Tuesday, February 9, 2010

Stopping the Gap: A Downtown Relief Busway?

I'm fortunate that I don't have to enter or leave Toronto's downtown core during rush hour. My schedule takes me in and out of there in the mid-afternoon and the late evening. Most people, however, are not so lucky, and every day tens or hundreds of thousands of people make that journey on systems that are either rapidly approaching, or have already exceeded, capacity. It's particularly bad, from what I hear, on the subway. A friend of mine who commutes with the rush told me recently that he might get two rides every couple of weeks where he wasn't crammed like a sardine in a tin - and that they wouldn't necessarily both fall on the same day.

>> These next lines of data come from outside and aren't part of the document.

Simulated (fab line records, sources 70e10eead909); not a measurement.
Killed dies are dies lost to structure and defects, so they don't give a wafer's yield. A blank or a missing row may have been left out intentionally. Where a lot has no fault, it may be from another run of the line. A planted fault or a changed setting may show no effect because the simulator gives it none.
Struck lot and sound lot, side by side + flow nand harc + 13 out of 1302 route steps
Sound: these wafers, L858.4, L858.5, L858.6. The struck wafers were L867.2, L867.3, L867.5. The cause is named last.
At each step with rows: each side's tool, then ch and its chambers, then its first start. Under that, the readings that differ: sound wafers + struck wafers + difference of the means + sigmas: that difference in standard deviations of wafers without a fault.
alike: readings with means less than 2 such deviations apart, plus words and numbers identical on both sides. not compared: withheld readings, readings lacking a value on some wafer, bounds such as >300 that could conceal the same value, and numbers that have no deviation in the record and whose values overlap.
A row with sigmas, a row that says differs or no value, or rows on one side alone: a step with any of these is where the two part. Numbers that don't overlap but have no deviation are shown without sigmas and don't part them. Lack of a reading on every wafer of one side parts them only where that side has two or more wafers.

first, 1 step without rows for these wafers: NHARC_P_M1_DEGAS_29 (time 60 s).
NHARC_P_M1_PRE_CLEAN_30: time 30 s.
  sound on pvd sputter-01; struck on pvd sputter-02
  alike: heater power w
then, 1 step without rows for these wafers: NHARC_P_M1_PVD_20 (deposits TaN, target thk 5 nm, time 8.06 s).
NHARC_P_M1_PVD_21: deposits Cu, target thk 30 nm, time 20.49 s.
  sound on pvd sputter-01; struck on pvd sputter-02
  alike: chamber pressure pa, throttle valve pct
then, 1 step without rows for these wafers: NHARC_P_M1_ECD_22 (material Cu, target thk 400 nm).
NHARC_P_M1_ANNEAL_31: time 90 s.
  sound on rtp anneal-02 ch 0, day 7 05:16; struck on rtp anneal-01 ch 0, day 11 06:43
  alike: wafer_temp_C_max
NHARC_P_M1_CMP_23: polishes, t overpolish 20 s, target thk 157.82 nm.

This can't go on forever. Overcrowding breeds resentment, and resentment breeds frustration with and the eventual abandonment of transit. The installation of automatic train control in the next few years will help with this, reducing the spacing between trains so more trains can be run in the system, but that won't address the underlying issues. This overcrowding is one of the major reasons why I believe the absolute most necessary goal for future TTC expansion is the Downtown Relief Line. If completed to its full extent, this line would funnel riders to the downtown core by branching off the Bloor-Danforth line at Pape in the east and Dundas West in the west. It would reduce the pressure on the southbound Yonge line, as well as the 504 King and 505 Dundas streetcar routes.

Today, considering the degree to which it's discussed in the media, the Downtown Relief Line is closer to realization than it's ever been - which, honestly, is saying a lot, considering that it's only lines on a map. The appropriate time to start building it was the late 1980s, after the Network 2011 plan was presented, but of course the governments at the time had no will to do it. So now we're left with an overcrowded system and vague promises that the DRL might be built in the future - but not before 2020.

We can't keep looking to the future with expectation, hoping that the money will shower down from somewhere and that all of a sudden we'll be able to make all our transit dreams reality. We can't just wait for the DRL to be built (or not built, as the case may very well end up being). We need alternatives, at least for the short term.

A LACMTA Metro Rapid bus waits at a traffic light on Vermont Avenue in Los Angeles, California

If the Los Angeles County Metropolitan Transportation Authority knows how to use anything to its advantage it's buses, because buses were its predecessors' only option from 1963 to 1990. The Metro Rapid system is the latest expression of this, and it's something the Toronto Transit Commission might well take a hint from. Metro Rapid is, essentially, light bus rapid transit, and while Metro Rapid buses run in mixed traffic like ordinary buses, they stop only at major intersections and are equipped with transponders to hold traffic lights green as they approach. They're not as fast as subways or dedicated light rail, but on congested roads they'd at least have a speed advantage over streetcars.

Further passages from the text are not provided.